Making collection calls is no fun. In fact, some companies let their past due accounts pile up simply because debt collection calls are awkward and uncomfortable, making it really easy to put off or avoid completely.
In a previous article, we showed you how to write the second collection call script. If you still haven’t received payment from your customer, it’s time to make one last call to request a resolution before sending them to a collections agency or taking legal action. Read on for our thoughts about the right approach and how to write the third collection call script.
Writing the Third Collection Call Script
If you’re following the collections strategy we’ve outlined in previous articles, the third collection call (also known as a final demand call) is usually necessary when the invoice is about 75 days past-due.
You've done everything you can to resolve this overdue invoice. Emails, letters, calls – all done politely and professionally – but you still haven’t received payment. Before picking up the phone to make this final call, you’ll need to prepare meticulously.

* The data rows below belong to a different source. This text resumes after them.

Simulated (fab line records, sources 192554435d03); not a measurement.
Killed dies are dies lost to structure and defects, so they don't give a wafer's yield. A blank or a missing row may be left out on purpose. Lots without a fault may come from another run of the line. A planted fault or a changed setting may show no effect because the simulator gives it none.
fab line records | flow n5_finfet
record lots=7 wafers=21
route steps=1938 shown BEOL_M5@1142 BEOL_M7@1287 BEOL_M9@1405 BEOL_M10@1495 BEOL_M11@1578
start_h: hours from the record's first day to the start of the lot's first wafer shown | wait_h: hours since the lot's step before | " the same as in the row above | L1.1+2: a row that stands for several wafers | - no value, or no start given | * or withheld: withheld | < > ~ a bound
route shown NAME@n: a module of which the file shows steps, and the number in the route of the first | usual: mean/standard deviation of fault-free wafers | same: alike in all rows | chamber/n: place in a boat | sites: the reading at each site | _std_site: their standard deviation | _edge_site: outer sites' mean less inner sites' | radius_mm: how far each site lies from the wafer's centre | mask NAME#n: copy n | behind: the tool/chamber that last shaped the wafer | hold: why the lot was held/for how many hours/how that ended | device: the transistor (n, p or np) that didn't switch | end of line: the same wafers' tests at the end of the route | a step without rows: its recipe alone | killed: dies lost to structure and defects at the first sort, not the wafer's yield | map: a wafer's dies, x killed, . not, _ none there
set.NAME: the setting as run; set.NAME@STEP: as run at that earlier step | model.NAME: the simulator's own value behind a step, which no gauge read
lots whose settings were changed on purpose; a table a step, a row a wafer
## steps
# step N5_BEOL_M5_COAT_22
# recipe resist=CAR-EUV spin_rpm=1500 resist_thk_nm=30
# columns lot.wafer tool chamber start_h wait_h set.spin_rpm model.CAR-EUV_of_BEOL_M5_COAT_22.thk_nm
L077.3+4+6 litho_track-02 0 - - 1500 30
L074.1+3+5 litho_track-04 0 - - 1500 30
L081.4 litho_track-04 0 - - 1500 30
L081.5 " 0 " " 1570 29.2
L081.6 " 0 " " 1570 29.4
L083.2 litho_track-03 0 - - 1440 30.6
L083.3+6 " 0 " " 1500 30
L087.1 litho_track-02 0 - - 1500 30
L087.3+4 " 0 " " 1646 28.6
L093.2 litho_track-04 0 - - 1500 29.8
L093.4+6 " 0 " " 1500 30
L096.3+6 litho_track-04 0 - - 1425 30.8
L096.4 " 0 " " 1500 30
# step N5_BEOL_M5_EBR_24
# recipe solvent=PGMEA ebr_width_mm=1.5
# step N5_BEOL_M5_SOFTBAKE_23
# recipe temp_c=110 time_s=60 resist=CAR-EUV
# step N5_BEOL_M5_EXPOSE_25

With that in mind, here's a script that might help you prepare for a third collection call:
Hello, [client’s name]. This is [your name] with [your company name]. I’m calling again regarding [invoice #__________] for [$ __________]. This account is now significantly past due. I hope we can resolve this account today because otherwise we must refer you to a third party, which can negatively affect your credit rating. Let’s work together to avoid that.
Note: If a payment plan is established during this call, secure a partial payment before ending the call.
Call Notes and Strategy
You’ll probably notice this third and final call script is shorter than the others. That’s because you’ve already sent multiple letters, called multiple times, and heard all the excuses by now. The primary purpose of the third call is to make one final demand and communicate clearly what you intend to do next.
As with all collection calls, be prepared to take notes including details like who you spoke to, their role in the company, what you discussed, the reasons and details they provided for lack of payment, and any agreements or promises made during the conversation. If you eventually pass the account to a collections agency, every contact attempted or made must be documented and – if it goes far enough – provided as proof in court.
If you’re following the collections strategy we’ve provided in previous articles, you’d be making this third collection call (or “final demand” call) about 75 days after the due date.
In fact, here’s a cheat sheet for collections timing best practices to use as an example of a typical approach your company might use:
💡 TIP: Accounts Receivable and Collections software like Collect-IT helps document all customer communication, manage template collections letters and call scripts, and standardize the timing of your reminders to help take the stress out of collecting payment on past due invoices.
Common Excuses and Solutions
Honest mistakes aside, you must view non-paying customers as organizations willing to use your money to fund their business. This is a growing trend among larger companies that use smaller vendors as a source of cash flow for operations.
Following are the three most common games customers sometimes play to avoid paying their invoices and how to handle them:
1. They claim they forgot
“Oh, that slipped my mind” or “We forgot to enter that invoice into our payables system.”
Solution: Be proactive and consistent. Send reminder notices of upcoming due dates before invoices are due. Notices at least 5 days before and on due dates will make a difference.
2. They state that can’t
"I can’t do it" or “I give up.” These are terms you never want to hear, as they may signal a customer is headed for bankruptcy.
Solution: Don’t let it get that far. Monitor your clients and look for warning signs. If their balance grows uncharacteristically large or they suddenly switch to another payment method, your client may be heading toward trouble. Help them find ways to meet their commitments.
3. They test your boundaries
Sometimes customers test your boundaries to determine what you’ll tolerate and in some cases, simply refuse to pay or state, "You can’t make us pay."
Solution: Deal with it head-on and be consistent. Create your collections strategy and stick to it. If your strategy states that a call is needed any time an invoice is 15 days past due, make that call. Customers may pay just to avoid talking to you. If a customer says they won’t pay, it may mean they’re unhappy. Determine the problem and correct it.
Finally, if no other solution exists, take away their purchasing privileges. If the client still doesn’t honor their commitments, legal action may be needed.